I'm looking at having a way for my mail users to completely manage their own spam training. Before I get into it, my mail server details:
Debian 7.5, postfix 2.9.6, dovecot 2.1.7, amavisd-new 2.7.1, spamassassin 3.3.2
So, each of my users in each domain has a Junk folder (/var/vmail/domain/user/.Junk
) where they can put spam that doesn't get flagged as such. Then I have this script in place:
/etc/cron.daily/learnspam
#!/bin/sh
find /var/vmail -name .Junk -exec echo Examining {}... \; -exec sa-learn --dbpath=/var/lib/amavis/.spamassassin --spam {}/cur \;
I also have a folder that each user has called False Positives where they can drag messages into that are erroneously marked as spam, and I have a daily script for that too, which learns it as ham and moves it back to their inbox.
/etc/cron.daily/falsepos
#!/bin/sh
doveadm search -A mailbox 'False Positives' 2>/dev/null | while read user guid uid; do
doveadm fetch -u $user text mailbox-guid $guid uid $uid > /tmp/$guid-$uid.eml
doveadm move -u $user INBOX mailbox-guid $guid uid $uid
done
sa-learn --dbpath=/var/lib/amavis/.spamassassin --ham /tmp/*-*.eml
if ls /tmp/*-*.eml >/dev/null 2>&1; then
rm /tmp/*-*.eml
fi
My question is, am I doing this correctly? Is there a better way? Does sa-learn
work properly with amavis? I figure as long as I'm using the --dbpath=/var/lib/amavis/.spamassassin
option, it should work fine.
You might want to take a look at dspam. It integrates with Dovecot and does basically exactly what you want, but on the fly, as the move operations happen (moving into Junk => spam, moving out of Junk => false positive).

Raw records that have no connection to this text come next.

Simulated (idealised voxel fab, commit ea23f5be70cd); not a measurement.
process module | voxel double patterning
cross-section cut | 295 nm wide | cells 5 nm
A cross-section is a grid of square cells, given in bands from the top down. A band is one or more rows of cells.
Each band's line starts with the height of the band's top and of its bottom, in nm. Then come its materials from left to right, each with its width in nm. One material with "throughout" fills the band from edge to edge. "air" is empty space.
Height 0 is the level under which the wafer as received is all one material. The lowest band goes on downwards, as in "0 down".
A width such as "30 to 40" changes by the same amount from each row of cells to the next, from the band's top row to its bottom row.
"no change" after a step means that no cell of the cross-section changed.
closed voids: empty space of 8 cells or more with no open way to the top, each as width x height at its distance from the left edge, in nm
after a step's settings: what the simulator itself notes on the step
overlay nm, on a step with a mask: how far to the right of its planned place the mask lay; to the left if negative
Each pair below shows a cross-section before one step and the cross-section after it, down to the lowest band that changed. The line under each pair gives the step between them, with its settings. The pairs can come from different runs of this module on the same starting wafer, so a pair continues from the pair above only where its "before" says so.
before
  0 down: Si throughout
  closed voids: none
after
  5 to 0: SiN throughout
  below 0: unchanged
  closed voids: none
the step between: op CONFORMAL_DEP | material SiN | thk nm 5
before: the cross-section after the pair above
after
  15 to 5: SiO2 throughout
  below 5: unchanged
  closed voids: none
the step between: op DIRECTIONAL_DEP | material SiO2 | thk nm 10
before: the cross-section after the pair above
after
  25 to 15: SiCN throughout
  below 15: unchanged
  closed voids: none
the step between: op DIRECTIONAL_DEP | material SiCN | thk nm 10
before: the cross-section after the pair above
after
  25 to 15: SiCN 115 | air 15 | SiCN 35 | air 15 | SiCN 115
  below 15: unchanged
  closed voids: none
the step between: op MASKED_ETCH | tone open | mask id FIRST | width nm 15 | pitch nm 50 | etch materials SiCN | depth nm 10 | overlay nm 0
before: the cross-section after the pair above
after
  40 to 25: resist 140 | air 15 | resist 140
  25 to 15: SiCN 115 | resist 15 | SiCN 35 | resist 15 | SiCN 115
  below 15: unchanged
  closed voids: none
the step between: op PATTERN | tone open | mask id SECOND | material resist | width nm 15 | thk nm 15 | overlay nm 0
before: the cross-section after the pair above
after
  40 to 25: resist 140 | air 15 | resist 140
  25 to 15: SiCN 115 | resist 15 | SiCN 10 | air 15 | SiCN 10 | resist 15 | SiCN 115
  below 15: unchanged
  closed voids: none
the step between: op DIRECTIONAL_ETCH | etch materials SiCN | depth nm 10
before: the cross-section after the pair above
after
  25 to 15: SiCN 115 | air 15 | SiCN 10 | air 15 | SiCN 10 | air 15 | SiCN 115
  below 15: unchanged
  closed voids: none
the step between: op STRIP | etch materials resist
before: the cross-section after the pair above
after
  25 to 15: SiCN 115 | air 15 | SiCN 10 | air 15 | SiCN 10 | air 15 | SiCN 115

Your approach looks fine; I do something similar.
Two remarks:
--dbpath
is good, that prevents a common setup error where SA uses a DB in~amavis
andsa-learn
writes to a different DB in~root
.Dspam does Bayesian filtering better than spam assassin. Many other filtering mechanisms like RBL, greylisting and DNS validity checks can be configured from the MTA (e.g. postfix). In this approach, you only look at email content after the other tests have been passed, which makes the system much less resource hungry. You don't get the same weighted combination, but if set up well you can get a very good spam system which uses much less CPU, and RAM. Also the dovecot plugin is triggered by moving mail between folders, which is much nicer than having separate folders for training.